Growing Things and Other Stories – Paul Tremblay

A thrilling new collection from the award-winning author of A Head Full of Ghosts and The Cabin at the End of the World bringing his short stories to the UK for the first time. Unearth nineteen tales of suspense and literary horror, including a new story from the world of A Head Full of Ghosts, that offer a terrifying glimpse into Tremblay’s fantastically fertile imagination.

See a school class haunted by a life-changing video, the forces at work on four men fleeing the pawn shop they robbed at gunpoint, the meth addict kidnapping her daughter as the town is terrorized by a giant monster, or the woman facing all the ghosts who scare her most in a Choose Your Own Adventure.

Intricate, humane, ingenious and chilling, embrace the Growing Things.

Stories included:

Growing Things
Swim Wants to Know If It’s as Bad as Swim Thinks
Something About Birds
The Getaway
Nineteen Snapshots of Dennisport
Where We All Will Be
The Teacher
Notes for “The Barn in the Wild”
Our Town’s Monster
A Haunted House Is a Wheel upon Which Some Are Broken
It Won’t Go Away
Notes from the Dog Walkers
Further Questions for the Somnambulist
The Ice Tower
The Society of the Monsterhood
Her Red Right Hand
It’s Against the Law to Feed the Ducks
The Thirteenth Temple

While I did enjoy a few of this eclectic collection of horror tropes, this book ended up being way too boring and non-thrilling for someone who identifies as a Constant Reader.

“There’s a monster in the swamp. It eats cats and dogs; small, unwanted children, you know the type; and the occasional beautiful woman. Only rarely, so far, once a century, will it devour the angry torch-wielding villagers—your potential neighbors.”

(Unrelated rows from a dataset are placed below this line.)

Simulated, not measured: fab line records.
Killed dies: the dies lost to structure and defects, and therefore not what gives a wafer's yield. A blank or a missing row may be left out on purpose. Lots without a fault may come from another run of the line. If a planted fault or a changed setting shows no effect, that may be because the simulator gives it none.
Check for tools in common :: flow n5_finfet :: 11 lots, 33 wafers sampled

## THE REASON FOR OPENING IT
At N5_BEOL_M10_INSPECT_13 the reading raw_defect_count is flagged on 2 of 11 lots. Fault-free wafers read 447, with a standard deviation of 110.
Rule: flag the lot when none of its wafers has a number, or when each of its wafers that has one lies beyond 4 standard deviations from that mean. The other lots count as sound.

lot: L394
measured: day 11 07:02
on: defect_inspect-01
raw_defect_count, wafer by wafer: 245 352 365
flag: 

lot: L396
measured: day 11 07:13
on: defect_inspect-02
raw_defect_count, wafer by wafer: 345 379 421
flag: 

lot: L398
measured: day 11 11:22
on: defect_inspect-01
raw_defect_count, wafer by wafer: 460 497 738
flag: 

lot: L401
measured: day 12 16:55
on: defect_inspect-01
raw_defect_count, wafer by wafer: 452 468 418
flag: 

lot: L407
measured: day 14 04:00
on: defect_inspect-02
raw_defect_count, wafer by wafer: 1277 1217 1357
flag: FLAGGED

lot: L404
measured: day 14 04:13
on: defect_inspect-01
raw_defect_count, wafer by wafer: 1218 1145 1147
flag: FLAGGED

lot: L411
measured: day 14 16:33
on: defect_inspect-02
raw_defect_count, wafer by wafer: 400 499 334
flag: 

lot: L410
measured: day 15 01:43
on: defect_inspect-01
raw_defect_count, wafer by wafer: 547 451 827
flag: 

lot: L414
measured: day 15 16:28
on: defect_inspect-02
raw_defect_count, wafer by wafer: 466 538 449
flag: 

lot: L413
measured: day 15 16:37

There is quite a bit of re-imagining old stories, completed with the nostalgia of the movies like “The Thing” brought, a lot of satire and a lot of conceptual monsters like The Raw Shark Texts by Steven Hall

Rating this book is a challenge. If one rates it according to the quality of the prose, the richness of the narrative and the depth of the characters, the review is a lowly one start.

However, if one examines the book purely as a specimen of horror in the late 2010’s, this book has sort of an ugly charm, weak in dialogue and pretty aweful.